Astro’s 2QFY24 earnings drop as subscriber base continues to erode


The missed expectations were largely due to Astro’s sustained TV subscriber churn and high content costs that weighed down on its bottom-line.

KUCHING (Oct 2): Astro Malaysia Holdings Bhd’s (Astro) second quarter of financial year 2023 (2QFY24) earnings continued on their downwards trend with its core net profit (CNP) coming in at RM47.8 million, translating to a plunge of 35.5 per cent quarter on quarter (q-o-q) and 54 per cent year on year (y-o-y).

Cumulatively, Astro’s first half of financial year 2023 (1HFY24) CNP fell by 45.3 per cent y-o-y to RM121.9 million, missing expectations as it only made up 39 per cent of consensus full-year earnings estimates.

According to the research arm of Kenanga Investment Bank Bhd (Kenanga Research), the missed expectations were largely due to the group’s sustained TV subscriber churn and high content costs that weighed down on its bottom-line.

The group’s 1HFY24 topline had contracted by 6.5 per cent y-o-y to RM1.76 billion largely due to lower contribution from the group’s eroding TV subscriber base which sustained its quarterly decline with a net churn of 41,000 subscribers during the period under review.

Its bottom-line also fell at a larger rate at 45.3 per cent due to a spike in financing costs, content costs and higher depreciation.

“However, this decline in its bottom-line was partially cushioned by higher advertising expenditure (adex), narrower home-shopping losses, improved contribution from tis radio segment, and lower taxes,” the research arm pointed out.

Despite sustained erosion in its TV subscriber base, the group’s TV segment in 2QFY24 had seen a turnaround from its pre-tax losses recorded in the previously quarter due to an increase in adex.

The segment’s pay-TV average Revenue per User (ARPU) also expanded for the third consecutive quarter to RM99.1 and was largely support by a higher take-up of fibre packages and the churn of lower ARPU customers.

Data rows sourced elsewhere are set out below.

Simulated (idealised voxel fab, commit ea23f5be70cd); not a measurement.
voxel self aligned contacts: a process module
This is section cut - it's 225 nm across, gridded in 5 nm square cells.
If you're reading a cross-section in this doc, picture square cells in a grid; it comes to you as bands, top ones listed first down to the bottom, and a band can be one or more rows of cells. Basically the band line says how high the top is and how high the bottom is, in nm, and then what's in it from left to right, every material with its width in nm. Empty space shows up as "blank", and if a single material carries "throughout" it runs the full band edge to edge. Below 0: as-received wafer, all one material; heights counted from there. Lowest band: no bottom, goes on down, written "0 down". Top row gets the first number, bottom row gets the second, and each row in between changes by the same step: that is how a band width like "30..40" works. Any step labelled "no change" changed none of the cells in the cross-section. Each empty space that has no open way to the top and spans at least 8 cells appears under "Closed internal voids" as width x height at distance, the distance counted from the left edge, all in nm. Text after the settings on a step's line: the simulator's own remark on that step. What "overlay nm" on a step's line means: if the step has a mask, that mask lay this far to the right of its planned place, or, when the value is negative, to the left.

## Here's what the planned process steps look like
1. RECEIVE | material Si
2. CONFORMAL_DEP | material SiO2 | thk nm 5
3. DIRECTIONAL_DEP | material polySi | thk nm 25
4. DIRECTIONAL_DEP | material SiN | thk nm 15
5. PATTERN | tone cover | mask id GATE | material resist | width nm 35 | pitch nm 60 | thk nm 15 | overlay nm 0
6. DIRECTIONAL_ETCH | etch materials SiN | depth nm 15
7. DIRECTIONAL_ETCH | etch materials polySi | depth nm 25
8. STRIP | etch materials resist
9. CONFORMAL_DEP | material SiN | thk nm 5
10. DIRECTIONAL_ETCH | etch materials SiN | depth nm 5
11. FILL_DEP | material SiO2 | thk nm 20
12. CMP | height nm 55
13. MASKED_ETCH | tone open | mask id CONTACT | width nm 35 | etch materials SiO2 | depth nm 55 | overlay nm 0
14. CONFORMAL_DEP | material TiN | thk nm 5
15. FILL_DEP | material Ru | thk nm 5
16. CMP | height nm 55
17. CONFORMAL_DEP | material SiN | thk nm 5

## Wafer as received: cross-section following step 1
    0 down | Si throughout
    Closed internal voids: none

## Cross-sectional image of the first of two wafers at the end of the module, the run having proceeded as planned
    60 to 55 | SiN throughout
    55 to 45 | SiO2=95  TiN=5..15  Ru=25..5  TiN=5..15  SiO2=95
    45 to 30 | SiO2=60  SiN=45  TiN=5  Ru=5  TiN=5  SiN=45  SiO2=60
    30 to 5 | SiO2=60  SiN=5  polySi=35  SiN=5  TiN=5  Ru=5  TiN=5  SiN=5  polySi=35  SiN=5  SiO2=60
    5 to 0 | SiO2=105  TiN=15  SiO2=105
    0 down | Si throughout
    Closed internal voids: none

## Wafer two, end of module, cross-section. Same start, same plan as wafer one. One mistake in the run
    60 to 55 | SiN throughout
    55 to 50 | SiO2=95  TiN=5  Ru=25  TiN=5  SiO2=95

Despite the disappointing results, Kenanga Research guides that they believe Astro’s earnest initiatives to defend its Pay-TV subscriber base, attract adex and diversify its earnings via acquisition of adjacent businesses will soon turn the tide for its earnings growth.

They note that significant measures Astro has undertaken include the introduction of addressable advertising, venture into fibre broadband, technology upgrades to enhance its set top boxes, launch for its cooka streaming service, and new aggregated content offerings such as Netflix and Disney Hotstar.

The group has also reiterated its focus on production of local content through the recent acquisition of post-production studio, Basecamp Films, which is expected to further enhance the group’s internal capabilities in production of local content.

According to Kenanga Research, local content yields the highest return on investment (ROIs) as well as contributing to 77 per cent of total watch time.

And on the cost cutting front, group has also announced that they will be embarking on its voluntary separation scheme that is expected to be finalised in 3QFY24 and save circa RM53 million per annum.